In the Pink
How print publications retained their power in one weird little corner of the world
When you think about propaganda, misinformation, and disinformation, you probably think about online communication. After all, we’ve spent years hearing about Cambridge Analytica, Russian bots on social media, and manipulated algorithms on X and elsewhere. It’s massive and it’s all been online.
Weirdly, though, print has retained power as a tool, especially when focused on the behavioral patterns of specific target audiences.
Exhibit A: pink slime, and how it exploits trust.
I first heard about pink slime in the context of processed meat. Pink slime is ground-up meat slush that is used as a filler in hamburger and other stuff. Pink slime is not actual meat—it’s a sort of byproduct that blends right in. It’s gross.
There is another kind of pink slime. It’s also gross, and it leverages established behavioral habits.
Over a decade ago, a journalist named Ryan Smith applied the ‘pink slime’ term to media entities that masquerade as legit even though they ignore journalistic ethics and practices. These media publications also use ground-up meat—stuff that looks like news but usually isn’t—to fill in around the real deal in people’s minds. What’s crucial here is understanding the target audience’s existing media consumption behavior.
Many pink slime entities are online—after all, it’s cheap to throw up a site. But print is the better strategy when you want to tap into established trust behaviors. (Real) journalist Miranda Green documents it in a longish Thread with pics of nearly identical local print pubs across the country, showing how design plays on familiar behavior.
The strategy is clever and arguably diabolical, and it's all about understanding and exploiting behavior:
Identify an underserved customer: people who depended for decades on now-defunct local print media publications for news. Older, yes, and with a high propensity to vote. This is about identifying established information-seeking behavior.
Mimic the brand identities of traditional local print pubs through design. People always underestimate the importance of design; here it’s used to build trust. The target audiences grew up with trusted local newspapers as a primary source of information. This is leveraging ingrained trust behaviors.
Minimize cost by using AI and other automation to generate content. This is a cost-saving measure made possible by understanding the target audience’s information consumption habits and the type of content they consume.
Attract funding from wealthy political partisans. Thanks to #3, it doesn’t take much. This is about funding a strategy that preys on specific behavioral patterns—an easy sell to admirers of Cambridge Analytica.

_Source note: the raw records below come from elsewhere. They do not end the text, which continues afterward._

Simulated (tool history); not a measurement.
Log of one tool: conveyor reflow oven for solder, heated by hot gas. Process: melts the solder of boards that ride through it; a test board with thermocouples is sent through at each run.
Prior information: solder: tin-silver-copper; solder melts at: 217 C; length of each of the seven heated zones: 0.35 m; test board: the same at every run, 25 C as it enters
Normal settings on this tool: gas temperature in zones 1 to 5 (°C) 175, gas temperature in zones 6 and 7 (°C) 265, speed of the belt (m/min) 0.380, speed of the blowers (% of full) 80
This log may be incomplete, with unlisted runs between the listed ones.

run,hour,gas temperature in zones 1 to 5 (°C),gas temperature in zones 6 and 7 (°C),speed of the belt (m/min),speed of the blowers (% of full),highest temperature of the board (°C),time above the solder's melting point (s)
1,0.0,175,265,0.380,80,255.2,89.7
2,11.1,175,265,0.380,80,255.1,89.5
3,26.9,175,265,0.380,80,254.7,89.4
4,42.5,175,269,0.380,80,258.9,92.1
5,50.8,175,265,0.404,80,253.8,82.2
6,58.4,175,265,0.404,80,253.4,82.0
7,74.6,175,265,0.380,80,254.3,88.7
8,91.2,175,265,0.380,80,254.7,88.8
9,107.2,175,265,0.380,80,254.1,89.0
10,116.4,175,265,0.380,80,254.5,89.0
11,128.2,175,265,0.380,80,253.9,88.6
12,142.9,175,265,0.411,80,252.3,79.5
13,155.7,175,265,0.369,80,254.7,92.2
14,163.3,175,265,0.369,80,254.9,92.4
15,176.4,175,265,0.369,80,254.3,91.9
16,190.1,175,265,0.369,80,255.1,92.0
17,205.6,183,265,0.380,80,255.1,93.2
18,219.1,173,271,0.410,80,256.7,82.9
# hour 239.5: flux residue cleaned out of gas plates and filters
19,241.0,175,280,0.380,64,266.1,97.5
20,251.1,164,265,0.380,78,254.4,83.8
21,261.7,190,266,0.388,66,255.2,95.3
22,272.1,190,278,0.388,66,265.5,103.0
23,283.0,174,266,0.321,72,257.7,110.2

For decades, people have classified the decline of local newspapers and other local print publications as the end of an era—and a terrible business. But what if you have a different goal, one that has nothing to do with a profitable bottom line but everything to do with influencing behavior?
In that case, the residual trust associated with once-credible local print publications is the perfect channel for partisan messaging, and it all comes down to understanding and manipulating established behavioral patterns.